Wednesday, February 21, 2007

 
Affairs of the heart (all that mambo jumbo)...

I need to vent. The last few days have been hectic with work. Then there was weekend spent with DL at his place and we travelled inter-state back to mine and only this morning did he leave with Fluffball to return to the place that used to be our joint home.

The week spent together has been great. We had quality conversations (which I'll find time to write another day) and a fantastic time together doing all the couplely things. Last night, I had to work late and he came by to my office. He waited for me to finish up around eight and we headed off for a late wining and dining session by the harbour...

I think I could be in love with him again and again, the feeling of assuredness that he will still ultimately be the man that I will marry has emanate the very depths of my soul once more...

It has something to do with our conversation. Funny how I think he knows me better than I think he knows me...

*****

At the back of my mind, I cannot stop thinking of Dr. Jekyll & Hyde. It torments me slightly to know that I never get over my "uncoolness" like an infatuated high schoolgirl for him. During our private moments, he certainly teased the damsel out of me. In between my flirtatious and seductive behaviour, there are impulses within me to yield my vulnerable self to him. I wonder why.

But at the same time, Dr. Jekyll & Hyde made me feel so comfortable with him physically though he is really a stranger. I now remember that last day where we were hanky pankering in bed. His finger played at my private opening and I was beginning to feel like I needed the bathroom. I laughed and asked him to stop and told him in my ticklish state that if he wouldn't stop, I would really pee. He got highly amused and proceeded to further aggravate my sex with his fingers before I pulled it away where he then hugged and kissed me.

In one month's time, I'll head home for a weekend of fun and party and I wonder if I would ever see him.

The best laid plans always fails and I figured I should not have any expectations.

I cannot tell you, my readers how fondly I think of this guy. Many a time, I catch myself between my brain downtimes at work secretly reading and re-reading my post of "Why am I telling you this..." just so that I could hold on to those memories and remind myself of those wonderful moments that I spent with him and the things we talked about.

In fact, the thought of him now makes my heart skip a beat and I feel like I am suffering from one of the classic symptons of infatuation misconstrued as "love" by some. Heh! Not that I think I am in love but I sure know I have tons of affection for this guy. There is something in him that makes me view him as my friend...

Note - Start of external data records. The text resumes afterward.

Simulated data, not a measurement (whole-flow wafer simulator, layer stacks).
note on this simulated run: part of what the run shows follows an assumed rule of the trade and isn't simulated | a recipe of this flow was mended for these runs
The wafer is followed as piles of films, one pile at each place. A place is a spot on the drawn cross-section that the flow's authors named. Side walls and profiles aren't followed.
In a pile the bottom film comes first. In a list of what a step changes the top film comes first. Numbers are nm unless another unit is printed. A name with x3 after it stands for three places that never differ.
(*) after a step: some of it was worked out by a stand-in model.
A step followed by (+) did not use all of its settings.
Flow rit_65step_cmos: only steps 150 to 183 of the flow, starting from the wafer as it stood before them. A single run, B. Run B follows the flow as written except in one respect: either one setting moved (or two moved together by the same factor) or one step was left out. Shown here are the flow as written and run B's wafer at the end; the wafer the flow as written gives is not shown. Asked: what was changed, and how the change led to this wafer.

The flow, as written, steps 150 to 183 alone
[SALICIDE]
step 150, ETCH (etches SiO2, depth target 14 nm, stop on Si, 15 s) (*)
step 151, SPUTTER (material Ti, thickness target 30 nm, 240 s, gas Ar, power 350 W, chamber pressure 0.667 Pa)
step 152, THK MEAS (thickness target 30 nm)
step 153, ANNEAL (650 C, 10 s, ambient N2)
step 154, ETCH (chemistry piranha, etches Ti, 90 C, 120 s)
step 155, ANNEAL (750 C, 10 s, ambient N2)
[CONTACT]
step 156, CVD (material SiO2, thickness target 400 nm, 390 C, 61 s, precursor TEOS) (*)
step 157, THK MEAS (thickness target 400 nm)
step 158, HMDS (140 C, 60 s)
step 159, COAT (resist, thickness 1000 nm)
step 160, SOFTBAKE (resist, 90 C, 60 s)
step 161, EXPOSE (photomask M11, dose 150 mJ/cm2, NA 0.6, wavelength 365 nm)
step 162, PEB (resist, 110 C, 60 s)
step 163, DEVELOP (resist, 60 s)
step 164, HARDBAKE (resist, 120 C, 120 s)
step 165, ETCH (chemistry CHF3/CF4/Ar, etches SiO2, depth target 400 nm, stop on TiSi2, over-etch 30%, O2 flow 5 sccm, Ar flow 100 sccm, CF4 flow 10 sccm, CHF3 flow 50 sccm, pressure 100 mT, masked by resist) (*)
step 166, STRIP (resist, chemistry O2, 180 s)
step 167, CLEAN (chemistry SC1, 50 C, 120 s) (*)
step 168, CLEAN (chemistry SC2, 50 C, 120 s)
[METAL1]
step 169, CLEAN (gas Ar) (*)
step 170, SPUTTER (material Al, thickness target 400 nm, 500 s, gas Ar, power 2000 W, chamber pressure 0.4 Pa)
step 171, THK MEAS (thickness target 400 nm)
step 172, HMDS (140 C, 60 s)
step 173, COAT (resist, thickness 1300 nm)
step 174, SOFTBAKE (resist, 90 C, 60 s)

Ok, quit it P! It's a lost cause. Next please!

****

My Manila Ted just texted me. I have just informed him of my travelling schedule into Asia next month. I said B and I would be in Hong Kong and Macau before I head off back to Singapore.

He replied to this and said the idea is tempting although he has to be around in Manila to step up the political campaigns for elections in support of a few of his friends in May! So he'll have to see if his schedule permits.

"Baby, I am flying to Asia next month, not May." was what I have just replied.

He texted back to tell me he is now at mass for Ash Wednesday.

Well, not that I care!

I wanted a quick fix to my Ego but looks like I am not getting it! Grrrrrrrrghhhhhhh!!!

Okay, enough whingeing. At least, things are looking pretty good between DL and me.

Oh and by the way, I was walking alone (as usual) to look for dinner just now after work and I caught sight of my favourite Shampoo Boy at the mall. That was so coincidental but thank goodness he took no notice of me because I look and feel damm fat and ugly!











Comments:
2 words: Murphy's Law

You don't need these debris, babe! Follow the heart (using clear and present logic of course), the DL is there.